Residing in a neighborhood where Captain Beefheart and 70s AM radio not only coexist but share the same turntable, Tim Rutili’s band Califone examines the strange landscape of villagers. It is, to say the least, an interesting trip, one where musique concrète coexists with the music of Marin County.
Wrapping one’s head around Califone requires a different way of looking at the world. One where you need to understand that sounds don’t exist in a vacuum, they constantly intersect even if you don’t want them to do so. Within that context, villagers is a most intriguing collection. One that won’t quite drop you on the head, just leave it spinning, thinking about things in ways you’d never expected.
In order to enter this world you need to check your expectations at the door, because there is no way to prepare for the aural assault of ‘the hapsburg jaw’. Beginning with the concise concrete opening, Rutili along with collaborators like Brian Deck, Michael Krassner, Rachel Blumberg and Ben Massarella combine music with a mélange of noise to create what you never knew you needed to hear, as he tells a tale of a conversation with an inbred European monarch.
We live in a messy world and Califone seems to revel in getting their hands dirty. ‘eyelash’ almost seems like a return to normalcy, seemingly lacking in strange noises. Amongst the people he calls in for extra help in his endeavors, folks like Nora O’Connor and Macie Stewart add their vocal stylings to the proceedings, so by the time you get to ‘macmansions’ everything begins to make sense. It’s combination of sweet and sour works as well with his music as it does with chicken.

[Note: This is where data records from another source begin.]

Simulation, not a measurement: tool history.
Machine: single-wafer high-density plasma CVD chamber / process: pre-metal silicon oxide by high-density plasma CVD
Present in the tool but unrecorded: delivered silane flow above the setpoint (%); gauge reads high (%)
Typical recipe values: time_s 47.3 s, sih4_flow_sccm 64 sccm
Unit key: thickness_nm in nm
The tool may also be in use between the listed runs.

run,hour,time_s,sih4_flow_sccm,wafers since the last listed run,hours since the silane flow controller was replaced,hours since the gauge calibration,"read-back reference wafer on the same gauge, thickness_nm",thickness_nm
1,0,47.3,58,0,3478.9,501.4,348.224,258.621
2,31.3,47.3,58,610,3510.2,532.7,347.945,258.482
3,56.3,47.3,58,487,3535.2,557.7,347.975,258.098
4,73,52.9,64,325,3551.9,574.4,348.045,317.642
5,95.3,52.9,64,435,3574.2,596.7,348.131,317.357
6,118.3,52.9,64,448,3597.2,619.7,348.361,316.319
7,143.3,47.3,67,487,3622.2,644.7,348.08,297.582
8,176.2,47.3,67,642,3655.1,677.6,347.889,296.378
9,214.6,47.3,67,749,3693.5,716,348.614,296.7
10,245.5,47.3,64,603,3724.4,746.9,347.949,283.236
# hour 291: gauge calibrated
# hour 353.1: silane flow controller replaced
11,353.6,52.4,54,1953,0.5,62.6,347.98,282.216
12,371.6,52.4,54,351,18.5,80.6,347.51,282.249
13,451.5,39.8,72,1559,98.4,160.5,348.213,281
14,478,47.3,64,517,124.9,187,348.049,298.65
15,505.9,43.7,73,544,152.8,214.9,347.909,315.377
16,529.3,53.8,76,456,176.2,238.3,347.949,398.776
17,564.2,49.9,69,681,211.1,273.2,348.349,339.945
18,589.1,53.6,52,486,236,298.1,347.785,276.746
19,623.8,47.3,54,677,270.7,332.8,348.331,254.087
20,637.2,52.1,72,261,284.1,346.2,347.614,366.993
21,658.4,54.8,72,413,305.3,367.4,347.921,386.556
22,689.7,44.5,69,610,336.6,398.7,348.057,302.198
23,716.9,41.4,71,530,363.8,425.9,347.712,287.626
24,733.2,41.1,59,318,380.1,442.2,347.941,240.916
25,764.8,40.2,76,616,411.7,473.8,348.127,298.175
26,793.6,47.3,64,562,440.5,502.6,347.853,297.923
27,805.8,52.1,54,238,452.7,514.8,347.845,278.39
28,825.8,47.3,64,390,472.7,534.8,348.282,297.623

Once you are fully indoctrinated in this brave new world, a song like ‘villagers’ becomes much easier to understand. Instead of a straight-forward narrative, Rutili offers a several dealing with a survivor hiding from an ambush, and residents who remain stone-faced while tourists run riot. Elders attempt to bury the past while the youth struggle to keep it in view. In some contexts the song sounds almost too familiar. We are, after all, in this together.
Combining worlds of music that wouldn’t seem capable of going together, Califone finds the connective tissue to new worlds on villagers. Rutili and his cohorts decompartmentalize the world we live in. Nothing happens in a vacuum. Everything is experienced all at once, just like this album. Listen without prejudice. Califone outlines a most interesting world, the one we live in.